The article below is adapted from the final chapter of book ‘A Time to Mourn: Grieving the Loss of Those Whose Eternities Were Uncertain’ by Will Dobbie (Christian Focus, 2023). It is available through www.amazon.com and www.christianfocus.com.
The death of someone you care about, whom you don’t think was saved, is surely one of the most heartbreaking of circumstances. It can haunt for a lifetime. Yet the eternal loss of unbelievers is something most believers experience several times over. Four times in Scripture, God condemns false prophets for ‘healing the wound of His people lightly’ and ‘saying, “Peace, peace,” when there is no peace.’[1] I don’t want to face that condemnation. So we must look at Scripture honestly as well as sensitively, clearly as well as compassionately. Yet I trust you will discover that more clarity leads to more comfort, not less. In the words of C. S. Lewis, ‘… comfort is the one thing you cannot get by looking for it. If you look for truth, you may find comfort in the end: if you look for comfort you will not get either comfort or truth – only … wishful thinking … and, in the end, despair.’[2] May you experience truth and perhaps unexpected comfort and solace in the principles below.

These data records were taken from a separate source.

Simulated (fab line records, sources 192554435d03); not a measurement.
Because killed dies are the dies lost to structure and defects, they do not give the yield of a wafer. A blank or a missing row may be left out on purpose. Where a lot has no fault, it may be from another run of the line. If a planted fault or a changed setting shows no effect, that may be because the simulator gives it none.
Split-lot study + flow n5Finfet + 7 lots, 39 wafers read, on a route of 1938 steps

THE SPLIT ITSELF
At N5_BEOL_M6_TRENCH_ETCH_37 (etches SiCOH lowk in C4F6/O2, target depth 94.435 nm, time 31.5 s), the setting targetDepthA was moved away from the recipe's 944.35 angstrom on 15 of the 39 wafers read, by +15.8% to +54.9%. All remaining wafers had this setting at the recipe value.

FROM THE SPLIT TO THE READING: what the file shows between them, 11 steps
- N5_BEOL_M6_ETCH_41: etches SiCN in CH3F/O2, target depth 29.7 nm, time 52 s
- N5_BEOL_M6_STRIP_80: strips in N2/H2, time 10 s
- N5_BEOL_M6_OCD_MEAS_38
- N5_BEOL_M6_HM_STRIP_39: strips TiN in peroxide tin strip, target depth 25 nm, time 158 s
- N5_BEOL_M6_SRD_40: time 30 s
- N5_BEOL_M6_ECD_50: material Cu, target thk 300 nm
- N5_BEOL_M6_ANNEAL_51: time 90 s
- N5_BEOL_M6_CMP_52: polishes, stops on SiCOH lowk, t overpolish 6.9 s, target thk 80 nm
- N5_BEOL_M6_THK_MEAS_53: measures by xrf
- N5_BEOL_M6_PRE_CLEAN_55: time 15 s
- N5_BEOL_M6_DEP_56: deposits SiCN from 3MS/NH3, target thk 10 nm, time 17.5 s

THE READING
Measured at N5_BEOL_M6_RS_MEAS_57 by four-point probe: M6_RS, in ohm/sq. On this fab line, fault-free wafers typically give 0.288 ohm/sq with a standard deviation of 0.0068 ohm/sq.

In the words of C. S. Lewis, ‘… comfort is the one thing you cannot get by looking for it. If you look for truth, you may find comfort in the end: if you look for comfort you will not get either comfort or truth – only … wishful thinking … and, in the end, despair.’
1. Pursue Truth.
In his novel Cloud Cuckoo Land, Anthony Doerr describes a little girl in medieval times learning to read, and her world expanding exponentially as a result. ‘She practices her letters on the thousand blank pages of her mind. Each sign signifies a sound, and to link sounds is to form words, and to link words is to construct worlds.’[3] Through the tiny, innumerable building blocks of our thoughts, each of us is constantly constructing the worlds we inhabit. Think intentionally and scripturally around the difficult subject of God’s judgement. In your pain, don’t shy away from substantive theology. Make God’s thoughts your thoughts. Build your world carefully. Paul urges, ‘Whatever is true … think about such things.’[4] And you will find, as C. S. Lewis promises, that truth leads to comfort.
2. Draw Near to God
Scripture abounds with expression of the depth and passion of God’s care for you. As much as you might want to withdraw from Him in the aftermath of your loss, now is the time to do the opposite. Through prayer and Scripture and fellowship, lean into Him. Do this as a discipline, whether you feel like it or not. God–willing, your heart will follow. ‘Come to me, all who labour and are heavy laden’, Jesus urges, ‘and I will give you rest. Take my yoke upon you, and learn from me, for I am gentle and lowly in heart, and you will find rest for your souls.’[5] Now is the time to run towards the One who understands your grief more than anyone, the Man of Sorrows Himself,[6] the One who treasures your tears, uses them for good, and will one day wipe them away forever.
3. Grieve Well
A stiff upper lip is more British than biblical, more stoical than Scriptural. Of course it is right to be courageous and resilient and to trust God. But these are not mutually exclusive with healthy, natural, God–honouring grief. We have a God who not only understands our sorrow but shares it. Follow the example of Scripture’s unashamed, articulate, godly grievers – people like Job, and Jeremiah in Lamentations, and David in the Psalms. Use their words to give voice to your own grief.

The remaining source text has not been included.